A new historical-fiction series, “Salem,” which premiered on WGN this Sunday (Easter, perhaps a slight provocation), seems to be built on this very idea, and a poster for the show, appearing frequently in subway stations around New York, plays upon the same homophony: above the silhouette of something resembling both an empress and a mutant tree, it reads: “Which Among Us.” In a trailer for the series, between shots of Louisiana woods disguised as Massachusetts, and a close-clustered tall-roofed village bearing little resemblance to colonial New England, the words, “It wasn’t paranoia” flash across a black screen in white print. Then: “It was real.” A male character, in voiceover, presents the highly anachronistic self-awareness that seems the show’s premise: “There could be nothing worse for Salem than a witch hunt,” he says. We learn, through bits of dialogue, set against quick shots of sex, torch-bearing mobs, and ghoulish violence, that the real witches of “Salem” are those undertaking the hunt.

The idea that we can become evil through attempts to defeat evil, or while claiming that end—that we become what we fear—is common in discussions of capital punishment, and of terrorism and torture. The War on Terror—a title that can be read as “the War predicated on terror,” the war whose cause and logic is fear—has been driven by a 17th century belief in both inhuman forces and our ability to contain them. It seems today that we rarely remember how conspicuous was the public language of “evil” and “darkness” as George W. and his associates primed the country for a military response to September 11th. And since the War on Terror began, foreign prisoners at Guantanamo, Abu Ghraib, and other American camps, have been dressed in hoods, made to squat in darkness, held underwater, chained to cement, jammed into small crates, all to make them speak—to admit their evil, or the evil they’ve seen.

Certainly, there is “Puritan justice” here, as there is witchery. That the two are bound together, that such justice could resemble cultish sadism, is not surprising when we consider that New England Puritans believed so strongly in the devil that their worldview can, from our vantage, resemble something pagan: the earth was not yet won for God, and was in effect controlled by two rulers. Historian Frances Hill writes, “It is hard to grasp the nature of the Puritans’ belief in supernatural beings. Devils and spirits were not abstract ideas but creatures dwelling all around them. It was for this reason that Satan was sometimes referred to as the ‘Prince of the air.’”
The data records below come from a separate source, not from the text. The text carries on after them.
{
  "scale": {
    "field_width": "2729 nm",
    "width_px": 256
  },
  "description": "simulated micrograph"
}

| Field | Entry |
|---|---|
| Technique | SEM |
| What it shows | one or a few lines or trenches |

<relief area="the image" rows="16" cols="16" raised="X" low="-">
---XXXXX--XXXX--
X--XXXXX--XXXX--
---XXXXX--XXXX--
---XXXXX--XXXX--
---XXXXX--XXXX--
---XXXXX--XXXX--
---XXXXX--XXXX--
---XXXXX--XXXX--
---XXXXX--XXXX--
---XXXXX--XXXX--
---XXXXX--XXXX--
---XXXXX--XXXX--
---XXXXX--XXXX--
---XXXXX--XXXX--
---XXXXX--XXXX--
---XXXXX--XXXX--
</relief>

The “Puritan justice” called for by my old acquaintance was of course something different: something definitive, severe, and unforgiving, fitting perhaps with the words of Judge Danforth in Miller’s Crucible: “This is a sharp time, now, a precise time—we live no longer in the dusky afternoon when evil mixed itself with good and befuddled the world.” But these words served Miller’s purpose because they were exactly wrong. The real Thomas Danforth didn’t sit on the court at Salem, but the certainty of Judges Samuel Sewall, John Hathorne, and others who did, would haunt Massachusetts for years to come. Hathorne, who never expressed remorse for the witch trials, would have a grandson who would go on to add a “W” to his last name to distance himself from the hangings at Salem, and would eventually become our most famed critic of Puritanical hypocrisy, Nathaniel Hawthorne.

In May of 1693, when the rope-wrung mania of the witch trials had exhausted itself, the responsible parties stood in the shame of causeless killing, and freed the accused left in jail. The town and colony began the pardons and apologies then that would continue into the 21st century. Around ten years later, the Massachusetts House of Representatives wrote into law that no “spectral evidence” could again be used in criminal proceedings.

In May of 2013, 320 years later, the US government held prisoners based on evidence that could, very plainly, be called immaterial. It was legal wriggling by the Bush administration, signed by George W., and in large part upheld by the actions and inactions of Obama, his cabinet, and congress—see Jill Lepore, “The Dark Ages” or Lawrence Douglas, “A Kangaroo in Obama’s Court”—that concluded that “the nature of international terrorism” made it “not practicable to apply… the principles of law and the rules of evidence generally recognized.” Following the public outcry in response to al Hasan Moqbel’s description of Guantanamo and broader media coverage of the hunger strikes, President Obama was interrupted during a speech at the National Defense University, at Fort McNair, by a young woman pressing the issue. He allowed that it was “worth being passionate about” and soon deflected smoothly: “Look at the current situation, where we are force-feeding detainees who are being held on a hunger strike,” he said. “Is this who we are?”

It’s a good question, and a useful rhetorical device. But the President knew, as we did, that the answer was at least in part “Yes.”

Following Dzokhar Tsarnaev’s capture, authorities found that he had written on the inside of the sheltering boat, perhaps like a teenager scrawling graffiti, perhaps like an insurgent on his last legs. “The U.S. government is killing our innocent civilians,” he wrote. “I can’t stand to see such evil go unpunished.”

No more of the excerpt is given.